Here is what “fair value zero” means: If Party A agrees to pay fixed 4.2% and receive floating SOFR, and Party B pays floating and receives fixed, then neither party owes the other an upfront payment. The discounted value of the fixed payments exactly matches the discounted expected value of the floating payments (using the forward curve for SOFR).

Par swap rates are:

  • Observable: Every dealer and trading platform quotes them in real time.
  • Negotiable: A client might pay 4.2% fixed and receive SOFR, or receive 4.2% and pay SOFR, depending on the deal.
  • Used as the contract rate: Once the par rate is agreed, it becomes the fixed rate on the swap.

Par swap rates exist for standard tenors: 2-year, 3-year, 5-year, 7-year, 10-year, 20-year, and 30-year swaps are liquid and actively quoted. Longer tenors (15-year) and shorter tenors (6-month, 1-year) are less standard and wider in bid-ask spread.

Zero-Coupon Rates: The Discount Curve

A zero-coupon rate (or spot rate) is the discount rate applicable to a single future date. It answers: What is $1 received 3 years from now worth in today’s dollars?

If the 3-year zero-coupon rate is 3.8%, then $1 received in 3 years is worth:

$$\text{Present Value} = \frac{1}{(1 + 0.038)^3} \approx 0.891$$

So it is worth about $0.89 today.

A complete discount curve is a set of zero-coupon rates across all maturities: 0.25 years, 0.5 years, 1 year, 2 years, 3 years, and so on, out to 30+ years. This curve is the backbone of swap valuation. It is derived from market data, not quoted directly.

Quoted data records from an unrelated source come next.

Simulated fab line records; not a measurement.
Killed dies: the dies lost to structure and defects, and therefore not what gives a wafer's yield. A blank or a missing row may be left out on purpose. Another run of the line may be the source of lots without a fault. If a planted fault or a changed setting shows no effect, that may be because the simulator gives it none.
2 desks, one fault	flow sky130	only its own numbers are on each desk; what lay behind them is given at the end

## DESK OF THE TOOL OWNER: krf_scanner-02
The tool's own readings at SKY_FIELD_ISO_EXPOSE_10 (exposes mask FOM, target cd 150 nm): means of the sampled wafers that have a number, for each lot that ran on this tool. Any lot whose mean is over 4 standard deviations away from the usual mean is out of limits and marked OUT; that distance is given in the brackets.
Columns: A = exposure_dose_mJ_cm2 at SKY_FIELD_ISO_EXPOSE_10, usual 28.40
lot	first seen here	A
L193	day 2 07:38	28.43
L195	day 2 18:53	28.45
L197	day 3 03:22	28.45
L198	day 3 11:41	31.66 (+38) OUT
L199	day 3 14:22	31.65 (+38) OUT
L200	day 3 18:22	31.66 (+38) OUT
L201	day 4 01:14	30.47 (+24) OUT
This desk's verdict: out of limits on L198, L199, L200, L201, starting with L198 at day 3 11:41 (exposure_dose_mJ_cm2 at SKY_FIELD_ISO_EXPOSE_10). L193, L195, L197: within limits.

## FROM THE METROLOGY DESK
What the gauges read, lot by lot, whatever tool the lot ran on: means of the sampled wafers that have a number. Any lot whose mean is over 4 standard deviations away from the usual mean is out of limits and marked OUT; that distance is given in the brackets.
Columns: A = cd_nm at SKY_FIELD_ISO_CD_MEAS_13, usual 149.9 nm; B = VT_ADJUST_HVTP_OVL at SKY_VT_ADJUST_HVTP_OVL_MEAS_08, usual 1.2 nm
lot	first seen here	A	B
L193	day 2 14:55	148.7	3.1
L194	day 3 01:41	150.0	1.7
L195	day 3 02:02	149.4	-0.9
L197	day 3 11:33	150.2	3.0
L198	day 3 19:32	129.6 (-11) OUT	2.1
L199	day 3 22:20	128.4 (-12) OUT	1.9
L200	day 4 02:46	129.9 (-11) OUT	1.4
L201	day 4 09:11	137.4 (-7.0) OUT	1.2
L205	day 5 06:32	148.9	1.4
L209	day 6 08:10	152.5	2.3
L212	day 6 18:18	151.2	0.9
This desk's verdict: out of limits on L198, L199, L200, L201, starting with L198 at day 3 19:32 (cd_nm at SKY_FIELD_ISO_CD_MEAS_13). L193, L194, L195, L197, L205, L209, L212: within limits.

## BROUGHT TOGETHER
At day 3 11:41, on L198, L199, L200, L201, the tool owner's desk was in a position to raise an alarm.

Bootstrapping: Deriving Zero-Coupon Rates from Par Rates

If par swap rates are quoted but zero-coupon rates are not, how do we find the zeros? The answer is bootstrapping, a mechanical process that backs out zero-coupon rates from observable par rates.

A simplified example

Suppose the following par rates are observed:

TenorPar Swap Rate
1-year3.0%
2-year3.5%
3-year4.0%

Step 1: 1-year zero rate

A 1-year par swap is annual, so the fixed payment is made once, one year from now. For fair value to equal zero:

$$\text{Fixed Payment} \times \text{Discount Factor}_1 = \text{Expected Floating Payment} \times \text{Discount Factor}_1$$

Simplifying: $$\text{Fixed Rate} = \text{Expected Floating Rate}$$

If the par rate is 3.0%, the 1-year zero-coupon rate is approximately 3.0% (this is exact for a 1-year swap with one payment).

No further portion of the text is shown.